I’ve been hacking away on Caroline this past week and finally have the latest version ready. After watching memory usage skyrocket over a typical 12-hour run from 100MB to 1GB, I started searching for memory leaks. The first thing I did was to nix the old system of storing all URLs in memory until they were spidered; Caroline essentially performs a depth-first search through TGPs, going deeper and deeper into the free porn sites until it hits a specified depth (usually 3 or 4 links), then starts working its way back up. This resulted in 100,000+ URLs being in memory at any one time, plus the URL’s incoming link text and current depth. I changed the code so that 1,000 links are kept in memory, and the rest are dumped to disk. More links are fetched if the memory cache dips below 100, which made a decent improvement.

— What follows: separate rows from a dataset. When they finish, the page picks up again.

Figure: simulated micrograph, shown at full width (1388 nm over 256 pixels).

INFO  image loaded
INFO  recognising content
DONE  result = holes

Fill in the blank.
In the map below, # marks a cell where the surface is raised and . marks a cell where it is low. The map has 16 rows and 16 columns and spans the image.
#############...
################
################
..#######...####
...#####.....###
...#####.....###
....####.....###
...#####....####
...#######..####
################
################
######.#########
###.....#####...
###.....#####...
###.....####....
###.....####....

There was still a small leak, though–somehow memory usage kept creeping up by about 1MB ever five minutes. After much trouble-shooting, I tracked the problem down to the WWW::Mechanize module. Replacing this with LWP and HTML::TokeParser seems to have resolved the problem, plus setup a clean framework for indexing movie galleries. Mechanize had a really easy interface for finding image links, but no easy way to extract movies. By writing the extraction code myself using HTML::TokeParser, I can finally get both. Expect to see porn movie indexing coming in the following weeks! ;)